Hedge funds - A dark part of the financial world
Hedge funds gained household prominence during the financial crisis when a lot of them lost their money due to overleveraging. It’s for that reason that they got a bad rap. But they can also make their investors a lot of money, because they have much more freedom to move the money in and out of whatever assets they’d like.
Let’s start with the name. Hedge means to reduce risk, but the hedge fund’s aim is to maximize the return. At the time when the first hedge fund was being founded it aimed to protect against downturns by shorting the market. And so hedge fund was born.
What separates hedge funds from other mutual funds? Primary difference – not everyone can invest there. You are supposed to be a big time investor, earning at least $200k the past 2 years and have a net worth of $1 million, excluding your primary residence. Since they are riskier, it’s thought that you must be able to take massive financial blows.
Hedge funds are much less regulated – the general partners can invest in land, gold, stocks, bonds, you name it. They just have to tell their investors what they’re investing in. And they can short. Mutual funds on the other hand can only stick to stock and bonds.

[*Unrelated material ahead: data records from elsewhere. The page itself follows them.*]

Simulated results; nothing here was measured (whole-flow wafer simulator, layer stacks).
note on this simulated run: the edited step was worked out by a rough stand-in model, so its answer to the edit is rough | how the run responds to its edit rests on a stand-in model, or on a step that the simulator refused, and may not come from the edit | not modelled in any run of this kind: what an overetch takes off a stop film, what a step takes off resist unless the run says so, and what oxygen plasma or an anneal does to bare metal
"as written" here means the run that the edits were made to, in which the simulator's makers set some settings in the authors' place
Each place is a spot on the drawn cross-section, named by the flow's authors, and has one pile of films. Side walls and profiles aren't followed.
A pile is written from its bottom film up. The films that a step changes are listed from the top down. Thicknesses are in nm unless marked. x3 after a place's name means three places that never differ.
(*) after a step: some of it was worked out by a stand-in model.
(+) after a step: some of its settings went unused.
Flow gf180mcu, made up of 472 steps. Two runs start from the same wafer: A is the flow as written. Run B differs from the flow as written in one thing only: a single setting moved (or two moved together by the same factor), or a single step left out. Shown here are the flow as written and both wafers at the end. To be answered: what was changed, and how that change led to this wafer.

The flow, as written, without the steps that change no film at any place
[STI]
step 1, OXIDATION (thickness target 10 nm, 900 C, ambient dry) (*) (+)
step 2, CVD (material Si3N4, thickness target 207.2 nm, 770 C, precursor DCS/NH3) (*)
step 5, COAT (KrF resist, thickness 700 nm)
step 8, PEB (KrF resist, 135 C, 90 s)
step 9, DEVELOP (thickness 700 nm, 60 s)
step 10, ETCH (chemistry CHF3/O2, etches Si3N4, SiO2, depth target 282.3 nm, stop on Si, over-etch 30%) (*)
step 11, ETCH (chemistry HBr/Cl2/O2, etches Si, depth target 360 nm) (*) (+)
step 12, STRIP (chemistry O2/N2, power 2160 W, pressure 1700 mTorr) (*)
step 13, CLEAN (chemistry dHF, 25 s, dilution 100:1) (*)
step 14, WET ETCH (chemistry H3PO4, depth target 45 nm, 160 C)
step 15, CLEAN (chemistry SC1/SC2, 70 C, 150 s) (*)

But the most important is that they can use borrowed money to amplify their absolute returns. This could lead to massive profits out of a few moves, but also to huge losses if things go awry.
A point worth to point out is their aggressive way of investing – many times it’s just speculation and often it’s investing for a short time to benefit from singular upswings.
Today the hedge fund industry is growing fast, which currently $3.2 trillion are being locked in there. Among the most famous hedge funds are Citadel LLC, Paulson & Co and Soros Fund Management.